The British, Irish and Lebanese have all claimed descent from the ancient Phoenicians, but ancient Phoenicia never existed.

 

PhoeniciansFrom Aeon by Josephine Quinn author of In Search of the Phoenicians:

Modern nationalism created history as we know it today: what we learn in school, what we study at university, what we read at home is all shaped by the forms and norms of our nation-states. Modern nationalism took history from the province of the wealthy gentleman amateur, as nationalism’s focus on literacy and organised education professionalised and democratised the past. And in return, history is called upon to justify nationalism itself, as well as the existence of particular nation-states; Eric Hobsbawm once said: ‘History is to nationalism what the poppy is to the opium addict.’ All this gives modern nationalism an extraordinary power to shape – and misshape – the practice and understanding not only of modern history, but even of antiquity.

Take the ancient Phoenicians, enlisted in support of the nationalist histories of Lebanon, Britain and Ireland, and in some cases seriously distorted by them. Despite claims by various partisans of Lebanese, British and Irish nationalism to enlist the Phoenicians as their ancient progenitor, the Phoenicians never existed as a self-conscious community, let alone a nascent nation.

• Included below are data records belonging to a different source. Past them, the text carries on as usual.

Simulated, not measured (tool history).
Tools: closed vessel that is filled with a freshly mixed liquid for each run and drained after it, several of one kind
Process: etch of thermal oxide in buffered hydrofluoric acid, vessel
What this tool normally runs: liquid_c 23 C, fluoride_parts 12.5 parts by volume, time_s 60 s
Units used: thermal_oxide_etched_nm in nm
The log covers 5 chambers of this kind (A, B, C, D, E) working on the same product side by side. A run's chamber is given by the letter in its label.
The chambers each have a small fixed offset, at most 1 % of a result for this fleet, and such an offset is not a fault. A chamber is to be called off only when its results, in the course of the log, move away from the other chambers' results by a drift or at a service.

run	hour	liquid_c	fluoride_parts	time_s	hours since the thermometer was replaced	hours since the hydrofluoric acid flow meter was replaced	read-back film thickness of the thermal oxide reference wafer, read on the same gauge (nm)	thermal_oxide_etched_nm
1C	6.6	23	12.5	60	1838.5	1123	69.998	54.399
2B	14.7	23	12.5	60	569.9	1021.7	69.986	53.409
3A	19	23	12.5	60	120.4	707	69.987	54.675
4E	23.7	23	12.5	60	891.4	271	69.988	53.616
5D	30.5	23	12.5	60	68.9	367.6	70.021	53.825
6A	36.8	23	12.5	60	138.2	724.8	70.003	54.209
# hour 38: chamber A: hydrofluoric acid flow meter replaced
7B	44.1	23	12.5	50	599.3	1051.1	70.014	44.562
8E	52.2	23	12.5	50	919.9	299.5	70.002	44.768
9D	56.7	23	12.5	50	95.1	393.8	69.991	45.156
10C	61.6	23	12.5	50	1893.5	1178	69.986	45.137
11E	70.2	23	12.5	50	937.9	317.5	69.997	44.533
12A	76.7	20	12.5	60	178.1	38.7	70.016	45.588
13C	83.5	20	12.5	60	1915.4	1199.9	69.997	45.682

In the aftermath of the First World War, the Ottoman Empire that had ruled the Levant for 400 years collapsed. European powers scrambled to carve up the region in their own, relatively new, model of nation-states, initially under British or French supervision. The French Mandate of Syria included a strip of prosperous Mediterranean ports backing on to the rural highlands of Mount Lebanon, the traditional home of the Maronites, who are Eastern Catholics in communion with the Vatican, and the Druze, whose beliefs combine Islamic teachings with elements from other Eurasian religious traditions. The Maronites and the Druze had a history of warfare and little in common. Nonetheless, since 1861 they had been governed together under the Turks as a separate administrative district from the coastal cities of Beirut, Tyre and Sidon, which were largely inhabited by Sunni Muslims.